MolmoAct2
Running the AllenAI MolmoAct2 SO100/SO101 checkpoint in SO101-Nexus environments.
MolmoActPolicy is a chunked-action adapter around allenai/MolmoAct2-SO100_101. It exposes the same select_action(batch) and reset() shape as a LeRobot policy, so it can drive the same rollout recorder that future chunked policies can use.
Installation
Install the optional MolmoAct dependencies before loading the real model:
pip install "so101-nexus[molmoact]"The adapter can still be imported without this extra. Hugging Face and transformer imports happen only when you call MolmoActPolicy.from_pretrained(...).
End-to-End Usage
import gymnasium as gym
import torch
from lerobot.datasets.lerobot_dataset import LeRobotDataset
from so101_nexus import SO101_JOINT_NAMES
from so101_nexus.policy_adapters import MolmoActPolicy, RolloutRecorder
from so101_nexus.teleop.dataset import FieldSelection, build_features
import so101_nexus.mujoco # noqa: F401
env = gym.make("MuJoCoPickLift-v1", render_mode="rgb_array", control_mode="pd_joint_pos")
action_features = {f"{name}.pos": float for name in SO101_JOINT_NAMES}
follower_features = {**action_features, "wrist": (480, 640, 3), "overhead": (480, 640, 3)}
features = build_features(FieldSelection(), follower_features, action_features)
dataset = LeRobotDataset.create(
repo_id="local/molmoact-rollouts",
fps=30,
features=features,
robot_type="sim_so_follower",
use_videos=True,
)
policy = MolmoActPolicy.from_pretrained(dtype=torch.bfloat16)
recorder = RolloutRecorder(env, policy, dataset=dataset, max_steps_per_episode=160)

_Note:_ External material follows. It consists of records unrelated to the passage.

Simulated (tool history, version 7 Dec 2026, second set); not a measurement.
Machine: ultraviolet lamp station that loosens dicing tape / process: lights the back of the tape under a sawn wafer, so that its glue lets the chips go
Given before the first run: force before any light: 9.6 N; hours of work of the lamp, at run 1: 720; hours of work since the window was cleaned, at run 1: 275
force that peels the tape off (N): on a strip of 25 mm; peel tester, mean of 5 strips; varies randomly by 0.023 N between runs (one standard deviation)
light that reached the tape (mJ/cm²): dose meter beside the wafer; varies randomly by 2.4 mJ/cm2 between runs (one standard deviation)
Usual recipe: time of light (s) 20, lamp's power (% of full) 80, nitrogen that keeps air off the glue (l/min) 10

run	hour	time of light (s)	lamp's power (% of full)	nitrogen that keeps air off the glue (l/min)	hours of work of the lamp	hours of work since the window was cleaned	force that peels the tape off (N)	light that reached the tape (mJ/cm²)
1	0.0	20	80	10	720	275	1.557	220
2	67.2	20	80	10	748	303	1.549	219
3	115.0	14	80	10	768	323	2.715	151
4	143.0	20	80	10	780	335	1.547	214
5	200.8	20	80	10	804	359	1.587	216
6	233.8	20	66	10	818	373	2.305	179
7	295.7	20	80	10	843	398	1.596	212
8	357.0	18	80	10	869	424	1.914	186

recorder.record_episodes(n=10, seed=0)
dataset.finalize()
env.close()RolloutRecorder expects env observations with state, overhead_camera, and wrist_camera keys by default. The env state and env actions stay in radians. The recorder converts state to degrees for the policy and dataset, and converts the returned policy action back to radians for env.step(action).
Image Key Alignment
MolmoActPolicy.image_keys and RolloutRecorder.camera_keys are two sides of the same contract. The defaults line up: the recorder maps ("overhead_camera", "wrist_camera") to observation.images.overhead and observation.images.wrist, and the policy reads those image keys in that order. If you customize one side, customize the other side to match or the policy will fail at inference when a requested image key is missing.
Caveats
Action Semantics
The adapter treats predict_action(...) output as absolute joint positions in degrees, then the recorder converts those positions to radians and clips them before env.step(action). It does not integrate deltas. If a real-model rollout visibly drifts away from rest or immediately saturates the clip, validate the assumption by running with chunk_size=1 and printing state_deg next to action_deg for a few steps.
Calibration Gap
The local homing pose may not match the checkpoint's training distribution. In the reference notes for this adapter, shoulder lift was around -90 deg locally versus about +123 deg in the training corpus. That is a hardware and dataset alignment issue. Rehome to a compatible setup or fine-tune on demos from your setup before expecting useful zero-shot rollouts.
GPU Memory
The MolmoAct2 model card reports about 26 GB of GPU memory for float32 inference and less than 16 GB with bfloat16. Use bfloat16 on smaller cards:
import torch
policy = MolmoActPolicy.from_pretrained(dtype=torch.bfloat16)CUDA Graph Warmup
The first few policy calls can be slow when CUDA graph capture is enabled. That is expected warmup cost, not an environment slowdown. Set enable_cuda_graph=False on MolmoActPolicy if you need simpler first-call behavior while debugging.